Graduation rates at Graphic have remained at low levels—below 50%—for the past decade.
■ The school’s four-year graduation rate has recently improved— reaching 44% (including August graduates) in 2009.1 Even with this progress, it remained well below the citywide 63% average.
■ If Regents diplomas alone counted toward graduation—as will be the case in just one year—the four-year graduation rate at Graphic would drop to just 22%. Unlike the overall graduation rate, the Regents rate has not improved significantly, fluctuating between 19% and 23% over the past five years.
■ The school’s attendance rate continues to be low. The 2008-2009 average attendance rate was 75%, far below the 86% citywide average high school attendance rate that year.
■ The Graphic was rated Underdeveloped with Proficient Features on its most recent Quality Review in 2009-2010. During Quality Reviews, experienced educators spend several days visiting a school, observing classrooms, and talking to staff, students, and parents. This rating indicates serious deficiencies in the way Graphic is organized to support student learning. It also represents a decline from Proficient ratings in prior years.
■ Safety issues have been a concern at Graphic. On the 2010 New York City School Survey, 28% of students reported that they don’t feel safe in the hallways, bathrooms, and locker rooms at the school.
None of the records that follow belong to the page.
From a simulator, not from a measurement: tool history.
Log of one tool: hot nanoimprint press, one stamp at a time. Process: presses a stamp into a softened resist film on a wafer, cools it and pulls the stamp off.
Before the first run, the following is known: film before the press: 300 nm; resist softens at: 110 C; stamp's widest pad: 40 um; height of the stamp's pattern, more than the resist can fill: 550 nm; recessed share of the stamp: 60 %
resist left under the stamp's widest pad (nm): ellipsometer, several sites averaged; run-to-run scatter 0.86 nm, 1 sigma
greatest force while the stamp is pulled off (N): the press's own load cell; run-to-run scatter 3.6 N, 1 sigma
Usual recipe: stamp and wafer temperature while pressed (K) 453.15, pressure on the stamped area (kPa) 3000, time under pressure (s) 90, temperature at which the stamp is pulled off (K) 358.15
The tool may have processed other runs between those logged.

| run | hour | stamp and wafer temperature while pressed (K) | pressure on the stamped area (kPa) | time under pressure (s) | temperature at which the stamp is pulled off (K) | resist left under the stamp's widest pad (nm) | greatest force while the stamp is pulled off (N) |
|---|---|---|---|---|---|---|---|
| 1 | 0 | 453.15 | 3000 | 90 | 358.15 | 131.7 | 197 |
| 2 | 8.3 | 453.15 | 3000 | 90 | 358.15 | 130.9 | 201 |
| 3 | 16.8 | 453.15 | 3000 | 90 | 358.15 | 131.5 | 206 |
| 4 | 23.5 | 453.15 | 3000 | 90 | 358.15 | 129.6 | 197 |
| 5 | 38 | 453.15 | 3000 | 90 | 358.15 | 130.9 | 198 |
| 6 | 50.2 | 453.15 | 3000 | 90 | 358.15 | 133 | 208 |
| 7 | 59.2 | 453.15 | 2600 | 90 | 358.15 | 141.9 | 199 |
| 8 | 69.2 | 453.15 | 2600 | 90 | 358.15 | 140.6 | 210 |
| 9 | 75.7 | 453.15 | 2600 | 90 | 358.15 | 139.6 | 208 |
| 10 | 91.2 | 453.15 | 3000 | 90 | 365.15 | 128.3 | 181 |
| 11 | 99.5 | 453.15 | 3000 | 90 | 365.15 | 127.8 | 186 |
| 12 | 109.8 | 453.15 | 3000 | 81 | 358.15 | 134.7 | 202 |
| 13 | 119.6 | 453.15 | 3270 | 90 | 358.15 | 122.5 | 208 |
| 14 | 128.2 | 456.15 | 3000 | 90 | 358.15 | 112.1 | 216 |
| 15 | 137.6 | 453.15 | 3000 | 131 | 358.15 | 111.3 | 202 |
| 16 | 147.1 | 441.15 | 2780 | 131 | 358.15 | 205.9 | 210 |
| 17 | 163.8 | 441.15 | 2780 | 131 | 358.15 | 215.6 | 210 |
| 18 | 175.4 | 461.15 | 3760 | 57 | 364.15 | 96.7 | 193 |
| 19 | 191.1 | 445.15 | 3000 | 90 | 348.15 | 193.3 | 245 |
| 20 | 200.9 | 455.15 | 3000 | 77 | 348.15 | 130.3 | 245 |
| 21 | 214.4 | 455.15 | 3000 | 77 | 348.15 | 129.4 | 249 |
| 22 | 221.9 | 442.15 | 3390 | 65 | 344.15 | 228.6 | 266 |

Despite Performance Struggles, Demand for Seats Has Held Steady
■ Demand for seats in the four Educational Option programs at Graphic has remained steady over the last few years, although some programs continue to attract more students than others within the school.
■ We have worked with the Principal to reduce the number of incoming ninth-graders so that more students who enroll are those who have selected the school as a top choice on their High School Application rather than entering through the “Over the Counter” process.
Despite Our Best Efforts, Performance at Graphic Remains Low
Graphic’s staff have worked hard to improve the school, but the school has not yet turned around. The DOE also extended considerable support to Graphic, including:
■ Funding and support to restructure the school into Smaller Learning Communities.
■ Working with the school to reduce enrollment and phasing-out the Academy of Print Media, the Academy with the lowest demand, as part of a campus-wide plan to focus attention on a smaller number of academies and students.
■ Extensive teacher training around a range of issues including curriculum planning, improving teaching practices, and individualizing teaching to meet each student’s needs. In addition, we provided training specifically related to implementing the Small Learning Communities initiative within the school.
■ Support for teaching teams focused on the needs of targeted student populations, such as English language learners, special education students, or students who are struggling academically.
■ Fostering opportunities for teachers and administrators to connect with colleagues in other schools, allowing them to learn from one another, improve instruction, and better support students.
■ Support in recruiting talented teachers.
As we consider possible options for the future of Graphic, we will be analyzing past strategic improvement efforts at the school to help us identify what has been working and what has not. This information will guide our thinking about how best to support students and the community going forward.
We Know That We Can Do Better
Graphic serves a high-need population: 12% of students are English language learners and 20% require special education services. But other schools serving similar students have achieved far better results.
■ At the Acorn School for Social Justice, which is in Graphic’s peer group, 6% of students are English language learners and 20% require special education services. Acorn’s four-year graduation rate last year was 75%, with 47% of students earning Regents diplomas. The school also had a 91% attendance rate.
■ At Belmont Preparatory High School, which is in Graphic’s peer group, 19% of students are English language learners and 19% of students require special education services. That school achieved a 62% four-year graduation rate in 2009, with 52% of students earning Regents diplomas.
We Remain Focused on Helping Graphic Students to Succeed
Please be assured that the DOE will work closely with Graphic’s staff to ensure that students get the support they need—this year and in the future. In the immediate term, we will build on past efforts to support the school, including:
■ Helping the school better support its highest-need students, including English language learners, special education students, and students who are performing below grade-level.
■ Working to identify areas where professional development is needed and assisting the school in meeting those needs.
■ Helping to create and enhance relationships with community partners.